The 2020 election was, and continues to be, the most divisive in decades. With so much at stake, including which party gets to direct trillions in government spending, we spent a record $14 billion on the election and aren’t finished.
Indeed, between the Georgia Senate runoffs and election-related court fights, we still are at odds.
One distinct aspect of the divisions in our country is our growing red state/blue state divide.
For decades, Americans have been sorting each other out by moving to states that reflect their political views more than the weather they like. In the process, our country has taken on a distinct number of red states and blue states as reflected in our electoral maps, election after election.
Now, as if to highlight the nature of our divisions in what I call this “Divided Era,” which began in the mid-1990s and deepens with each passing day, our red state/blue state divide went to court. I am writing, of course, of the lawsuit entitled The State of Texas, Plaintiff v. Commonwealth of Pennsylvania, State of Georgia, State of Michigan, and State of Wisconsin.

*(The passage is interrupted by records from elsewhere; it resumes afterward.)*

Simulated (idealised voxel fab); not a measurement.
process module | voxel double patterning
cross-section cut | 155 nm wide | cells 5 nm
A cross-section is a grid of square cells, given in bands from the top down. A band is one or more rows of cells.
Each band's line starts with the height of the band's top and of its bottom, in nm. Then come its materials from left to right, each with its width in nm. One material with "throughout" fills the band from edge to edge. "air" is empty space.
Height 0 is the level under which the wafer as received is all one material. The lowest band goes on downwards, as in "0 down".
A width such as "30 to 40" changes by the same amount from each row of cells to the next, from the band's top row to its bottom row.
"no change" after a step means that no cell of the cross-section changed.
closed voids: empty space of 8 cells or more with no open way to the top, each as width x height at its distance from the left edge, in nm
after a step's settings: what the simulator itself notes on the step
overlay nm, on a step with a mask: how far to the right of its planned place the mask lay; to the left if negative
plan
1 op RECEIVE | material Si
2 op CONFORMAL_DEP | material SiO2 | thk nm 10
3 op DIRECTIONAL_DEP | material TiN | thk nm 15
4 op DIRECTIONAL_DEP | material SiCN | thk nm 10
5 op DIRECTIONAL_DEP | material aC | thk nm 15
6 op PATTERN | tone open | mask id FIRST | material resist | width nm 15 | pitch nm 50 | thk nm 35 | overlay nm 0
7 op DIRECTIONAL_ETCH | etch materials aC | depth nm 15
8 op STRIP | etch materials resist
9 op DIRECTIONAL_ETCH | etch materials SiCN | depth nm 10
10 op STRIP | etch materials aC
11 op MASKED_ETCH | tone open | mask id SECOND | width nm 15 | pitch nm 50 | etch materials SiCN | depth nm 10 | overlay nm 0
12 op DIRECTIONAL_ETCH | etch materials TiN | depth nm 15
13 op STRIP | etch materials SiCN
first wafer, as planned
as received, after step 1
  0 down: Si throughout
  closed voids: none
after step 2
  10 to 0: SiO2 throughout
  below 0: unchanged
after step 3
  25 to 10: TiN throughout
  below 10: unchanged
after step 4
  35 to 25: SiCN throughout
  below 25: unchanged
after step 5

That lawsuit stood for the simple proposition that because those four states acted unconstitutionally with respect to their election process, according to the State of Texas, Texas voters were effectively disenfranchised. In short, the illegal votes counted in those states canceled the legal votes of Texans.
According to the Supreme Court, Texas had no right to bring the lawsuit. Immediately, state Republican Party Chairman Allen West brought up the prospect of Texas seceding. West went so far as to say: “Perhaps law-abiding states should bond together and form a Union of states that will abide by the constitution.”
We are, of course, a republic. Generally, we vote for representatives, not directly for laws. We also indirectly vote for our president through the Electoral College. That latter process is also the fodder for political divisionbetween the red and blue states.
Given that twice in the past 20 years, we have elected a president who lost the popular vote, by virtue of an Electoral College win, there are many in the blue states who want to dispense with the Electoral College all together and elect presidents by a direct popular vote.
If that occurred, then the voters of the 17 to 19 reliably blue states, which have the bulk of our population, could regularly elect our president. Just as in the 1780s, the generally lower population states, many of them red now, favor the Electoral College because it gives them a voice in presidential elections.
As I have said and written elsewhere, if we dispensed with the Electoral College, it would certainly lead to a movement of disunion by red state citizens. Many would rather break up the United States than live under perpetual Democratic rule that resembles the troubled state of California.
All of which brings us back to Texas’s challenge to the 2020 presidential election. Not to be left alone, Texas was joined in its efforts by Missouri, Alabama, Arkansas, Florida, Indiana, Kansas, Louisiana, Mississippi, Montana, Nebraska, North Dakota, Oklahoma, South Carolina, South Dakota, Tennessee, Utah, and West Virginia—17 states that voted for Trump. They were joined at least theoretically by 106 Republican members of Congress.
Never before in our history have we witnessed such a dynamic in response to an election outcome—except once, of course. Eleven Southern states greeted the election of Abraham Lincoln by seceding.
While we aren’t nearly as divided now as we were in 1860, it is no small development that so many red states now believe our system of government is functioning so poorly that they banded together in the hope of deciding an election in the courts. Just as it is no small development that so many blue states want the end of the Electoral College.
Worse yet, it’s very apparent that the outcome of all of the court fights and the election won’t be unifying. We shall be more divided, not less.
Long ago, the leaders of the large states agreed with the leaders of the small states that a union of states would be more beneficial to all than a divisive set of colonies. So the large states agreed to two senators per state and the Electoral College. They had the foresight to give up short-term power for long-term unity.
The key to that success was for leaders to understand the limits of gathering power unto themselves. Sadly, that virtue is in quite rare supply today.